There are several types of brass, with thermal expansion coefficients ranging from 18.7 (red brass) to 21.2 (naval brass), in units of 10^-6 meter/meter per degree C. So the fractional change in length is a shortening by 2.711 to 3.074 X 10^-4 m/m. or, if the shaft was one meter in length, it would be shorter by 0.27 to 0.31 millimeters (a little over a hundreth of an inch).

Answer 2

Given: The pendulum shaft of a clock is made of brass. It is cooled from 19.5°C to 5° C

To find: Fractional change in the length of the shaft

Explanation: Let the original length of pendulum shift of the clock be l1 and the new length after cooling be l2.

Let the linear coefficient of thermal expansion of brass be a.

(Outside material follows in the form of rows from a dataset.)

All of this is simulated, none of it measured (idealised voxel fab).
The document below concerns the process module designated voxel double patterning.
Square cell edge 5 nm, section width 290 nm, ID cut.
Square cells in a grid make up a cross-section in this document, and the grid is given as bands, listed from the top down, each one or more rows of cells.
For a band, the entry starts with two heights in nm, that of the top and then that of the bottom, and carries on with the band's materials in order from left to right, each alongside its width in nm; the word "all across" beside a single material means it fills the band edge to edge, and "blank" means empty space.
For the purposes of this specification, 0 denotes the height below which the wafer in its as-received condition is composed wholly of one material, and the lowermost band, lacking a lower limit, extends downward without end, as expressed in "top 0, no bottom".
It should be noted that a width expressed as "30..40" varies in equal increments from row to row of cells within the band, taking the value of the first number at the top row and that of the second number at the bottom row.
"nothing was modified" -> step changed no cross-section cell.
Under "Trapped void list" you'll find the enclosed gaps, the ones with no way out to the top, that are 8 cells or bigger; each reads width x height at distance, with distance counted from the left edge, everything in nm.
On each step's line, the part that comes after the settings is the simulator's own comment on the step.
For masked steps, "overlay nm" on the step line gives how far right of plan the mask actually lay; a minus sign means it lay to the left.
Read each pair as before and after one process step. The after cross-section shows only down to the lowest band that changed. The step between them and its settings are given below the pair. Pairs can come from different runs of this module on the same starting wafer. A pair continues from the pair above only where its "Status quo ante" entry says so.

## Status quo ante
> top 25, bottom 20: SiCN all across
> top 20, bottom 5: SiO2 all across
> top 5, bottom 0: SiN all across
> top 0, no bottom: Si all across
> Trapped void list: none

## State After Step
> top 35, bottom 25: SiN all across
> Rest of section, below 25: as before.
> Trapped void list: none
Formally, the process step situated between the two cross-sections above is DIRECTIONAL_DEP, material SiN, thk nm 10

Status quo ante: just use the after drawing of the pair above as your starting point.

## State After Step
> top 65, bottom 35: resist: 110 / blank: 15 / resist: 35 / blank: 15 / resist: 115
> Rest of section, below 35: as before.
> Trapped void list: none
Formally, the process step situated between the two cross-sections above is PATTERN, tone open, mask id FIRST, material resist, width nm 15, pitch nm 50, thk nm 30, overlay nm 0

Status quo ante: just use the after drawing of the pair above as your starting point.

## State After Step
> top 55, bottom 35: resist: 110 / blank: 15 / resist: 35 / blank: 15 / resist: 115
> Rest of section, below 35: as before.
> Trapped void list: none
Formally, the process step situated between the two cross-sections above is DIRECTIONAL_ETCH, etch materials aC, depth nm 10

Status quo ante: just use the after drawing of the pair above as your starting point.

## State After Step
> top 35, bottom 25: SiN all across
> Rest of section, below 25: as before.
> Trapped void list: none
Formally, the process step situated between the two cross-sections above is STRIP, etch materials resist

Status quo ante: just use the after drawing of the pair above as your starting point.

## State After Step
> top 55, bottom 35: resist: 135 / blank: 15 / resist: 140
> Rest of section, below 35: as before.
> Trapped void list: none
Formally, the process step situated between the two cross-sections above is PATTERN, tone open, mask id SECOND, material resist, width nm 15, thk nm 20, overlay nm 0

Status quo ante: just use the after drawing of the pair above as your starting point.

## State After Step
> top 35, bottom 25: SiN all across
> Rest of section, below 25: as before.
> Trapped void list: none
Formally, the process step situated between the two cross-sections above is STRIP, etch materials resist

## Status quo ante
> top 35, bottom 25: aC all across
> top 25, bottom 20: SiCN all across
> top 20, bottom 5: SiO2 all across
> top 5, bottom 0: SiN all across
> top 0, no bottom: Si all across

$a = 19 \times {10}^{ - 6}$

Temperature change(t)

= New temperature- Old temperature

= 19.5 ° C - 5° C

= 14.5° C

Fractional change= l2 - l1 / l1

The formula for change in length when the shaft is cooled is:

$l2 = l1 + l1 \times a \times t$

$l2 - l1 = l1 \times a \times t$

$\frac{l2 - l1}{l1} = a \times t$

$\frac{l2 - l1}{l1} = 19 \times {10}^{ - 6} \times 14.5$

$\frac{l2 - l1}{l1} = 275.5 \times {10}^{ - 6}$

Therefore, the fractional change in length of the shaft when it is cooled from 19.5° C to 5° C is $275.5 \times {10}^{ - 6}$.